I ate so much, I was like the guy in The Meaning Of Life restaurant scene... almost.
September 30, 2011 6:28 PM   Subscribe

Once upon a time, I ate at a Turkish restaurant in Sydney. It was the best meal of my life. Can you help me recreate the various meat-in-sauce dishes we were served?

What I really want is recipes for the red meat (beef? lamb?) casserole or stew dishes - big chunks of the most tender meat I've ever tasted, swimming in sauces. I think we scooped them up with pita bread or something similar instead of using cutlery.

I've googled and found recipes for different styles of Turkish meat and vegetable dishes and desserts which I'm keen to try (carrot turkish delight!), but I'd like to try to make those meat-in-sauce dishes.

I know nothing about traditional Turkish spices or flavours. I'm guessing very long, very slow cooking was the key to the unbelievably tender meat.
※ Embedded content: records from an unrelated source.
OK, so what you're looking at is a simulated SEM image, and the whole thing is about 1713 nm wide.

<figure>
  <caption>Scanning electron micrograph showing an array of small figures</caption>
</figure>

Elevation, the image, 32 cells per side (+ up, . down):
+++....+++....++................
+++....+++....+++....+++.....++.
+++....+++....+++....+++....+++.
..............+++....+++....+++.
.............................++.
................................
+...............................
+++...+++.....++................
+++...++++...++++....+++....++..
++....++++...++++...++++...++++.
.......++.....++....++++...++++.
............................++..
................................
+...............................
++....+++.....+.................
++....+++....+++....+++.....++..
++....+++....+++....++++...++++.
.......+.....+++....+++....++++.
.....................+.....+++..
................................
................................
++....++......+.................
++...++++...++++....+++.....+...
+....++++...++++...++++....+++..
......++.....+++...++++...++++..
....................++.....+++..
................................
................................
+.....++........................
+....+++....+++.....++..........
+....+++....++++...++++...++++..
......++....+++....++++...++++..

Cookbook, ebook or website recommendations welcome, as well as general hints on what makes Turkish food so goddamned delicious.

(The restaurant was a tiny hole-in-the-wall in central Sydney. Mum and dad were the hosts and wait-staff, the sons were the barmen, and the daughter was the resident belly-dancer. I strongly doubt I could exactly recreate what we were served, but I'd like to try experimenting. I also think my kids would love the food.)
posted by malibustacey9999 to Food & Drink (9 answers total) 6 users marked this as a favorite
 
Best answer: Hmmmm . . . Turkish . . . meat in sauces . . . lots of pita bread.

You know what this adds up to?

Iskender Kebab
posted by jason's_planet at 6:50 PM on September 30, 2011


Can you remember the name or location of the restaurant? Sydneysiders may be able to help you narrow down the name of the dish.
posted by embrangled at 6:55 PM on September 30, 2011


Response by poster: It was within walking distance (10, maybe 15 minutes?) of a friend-of-a-friend's home in Surry Hills. It wasn't the central CBD of Sydney, I know that part of town fairly well. It was a quieter street with a few small restaurants, but mostly closed shops (at night). That's all I remember.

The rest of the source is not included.